ICE’s $28.7 billion budget fuels unprecedented domestic surveillance expansion
Massive funding increase is being used to build one of the largest surveillance apparatuses ever
”Every move you make, every step you take …”. So sang the rock group The Police. It was just a song then, but it’s a way of life now. Drop the “Pol” and you get ICE, Immigration and Customs Enforcement, best known for kidnaping citizens and immigrants off the streets and out of their schools, homes and workplaces.
Not content with abusing and subjugating Americans, ICE is also embarking on an aggressive surveillance technology acquisition campaign following a dramatic budget increase that has nearly tripled its resources to $28.7 billion for 2025, with an additional $56.25 billion allocated over the next three years.
The funding surge places ICE among the world’s most well-resourced organizations, with a budget comparable to the military expenditures of Ukraine and Israel. The agency is now positioned to create what experts describe as one of the most comprehensive domestic surveillance systems in American history, according to a study published by EFF, the Electronic Frontier Foundation.
Existing surveillance already reaches three-quarters of Americans
ICE’s surveillance capabilities already extend far beyond immigration enforcement. According to a 2022 Georgetown Law Center for Privacy and Technology report, the agency has scanned driver’s license photos of one in three American adults and maintains access to license data for three in four adults.
The agency tracks vehicle movements in cities where 75 percent of adults live and can locate the same proportion of Americans through utility records. Between 2008 and 2021, ICE spent approximately $2.8 billion building this surveillance network by accessing data from private companies and state and local government agencies, the report found
New budget dwarfs previous surveillance spending
With the 2025 budget representing 10 times what ICE spent on surveillance over the previous 13 years, the agency has begun signing contracts with private companies for expanded capabilities including location tracking, social media monitoring, facial recognition, spyware, and phone surveillance.
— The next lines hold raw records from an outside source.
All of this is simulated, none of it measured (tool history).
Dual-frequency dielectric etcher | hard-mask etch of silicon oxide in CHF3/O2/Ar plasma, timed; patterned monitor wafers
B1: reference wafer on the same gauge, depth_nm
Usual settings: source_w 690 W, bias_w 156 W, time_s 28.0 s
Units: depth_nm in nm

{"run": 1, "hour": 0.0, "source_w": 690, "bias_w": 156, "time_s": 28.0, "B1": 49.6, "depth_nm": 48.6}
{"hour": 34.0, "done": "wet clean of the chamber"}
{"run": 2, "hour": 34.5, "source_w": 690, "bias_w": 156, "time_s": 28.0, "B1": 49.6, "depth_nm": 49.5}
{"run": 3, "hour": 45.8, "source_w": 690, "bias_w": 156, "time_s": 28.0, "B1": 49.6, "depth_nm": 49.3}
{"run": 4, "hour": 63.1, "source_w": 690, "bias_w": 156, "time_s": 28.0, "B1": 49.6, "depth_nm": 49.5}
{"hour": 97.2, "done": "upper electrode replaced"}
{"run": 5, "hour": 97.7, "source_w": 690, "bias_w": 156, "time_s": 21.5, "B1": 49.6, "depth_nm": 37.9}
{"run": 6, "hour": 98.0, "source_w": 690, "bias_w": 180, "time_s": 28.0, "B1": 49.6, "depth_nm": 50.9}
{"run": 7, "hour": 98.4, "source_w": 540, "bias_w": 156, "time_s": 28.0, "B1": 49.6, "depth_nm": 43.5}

The surveillance expansion occurs as ICE has broadened its enforcement targets beyond undocumented immigrants. The agency has detained and deported people with work permits, asylum seekers, permanent residents, naturalized citizens, and even natural-born U.S. citizens.
Enforcement scope expands under current administration
ICE has deported more than 1.5 million people under the Trump administrations, including 600,000 in just the first year of the current term, according to Department of Homeland Security statistics. Another 1.6 million people have reportedly self-deported.
The human cost has been severe. In the past year alone, 4,250 people detained by ICE have gone missing, and 31 have died in custody or while being detained. By comparison, 24 people died in ICE custody during the entire Biden administration.
Agency targets political dissent
Acting ICE Director Todd Lyons recently stated that his agency is dedicated to targeting Antifa and left-wing organizations, signaling that surveillance efforts extend beyond immigration enforcement to monitoring Americans based on their political activities.
The Electronic Frontier Foundation has warned that surveillance infrastructure built under any administration will eventually be used by future administrations with different priorities and potentially against different populations.
Privacy advocates sound alarm
The EFF recently published guidance on tracking homeland security spending and compiled a dataset of companies selling technology to DHS components. The organization argues that a surveillance-industrial complex and democratic society are fundamentally incompatible regardless of which political party holds power.
The rapid expansion of ICE’s surveillance capabilities raises questions about privacy protections for all Americans, as the agency’s data collection reaches far beyond its stated immigration enforcement mission and into the daily lives of citizens who have never had contact with the immigration system.
The risk is everywhere
While it’s virtually impossible to live in today’s world without leaving digital footprints, there are steps you can take to minimize the risk in these areas:
Telephones
Whenever it can, ICE gets its hands on your phone, primarily at border crossings. Thanks to a contract with a company called Cellebrite, it can unlock phones and then can take a complete image of all the data on the phone, including apps, location history, photos, notes, call records, text messages, and even Signal and WhatsApp messages. Another program, Graykey, helps it break into your phone wirelessly.
What to do: Keep your phone up to date and use a strong alphanumeric password. Better yet, keep it turned off when you’re not using it.
Internet
ICE has a warehouse full of software that it uses to keep track of your whereabouts (assuming you’re a person of interest to them). Mostly, the programs assemble info from data brokers, the websites and ad mongers who gather and sell your personal data. It’s also boosting spending on a 24/7 social media monitoring office, to track what everybody’s up to.
What to do: Set your social media acounts to private, use a pseudonym or simply delete your social media accounts altogether. You used to live perfectly well without them, remember?
Street-level snooping
ICE and other, more legitimate, law enforcement agencies now have software that tracks you as you drive — reading your license plate and matching it to such obvious data as your driver’s license, auto registration and insurance. But it can also tell a lot else about you, including political activities, credit score and criminal record, if any. And don’t even start thinking about facial-recognition software.
What to do: Short of bicycling and taking the bus or train, there’s not much you can do about this.
There’s a lot more to know about the details of how your right to privacy is fading away. EFF has more details on its website.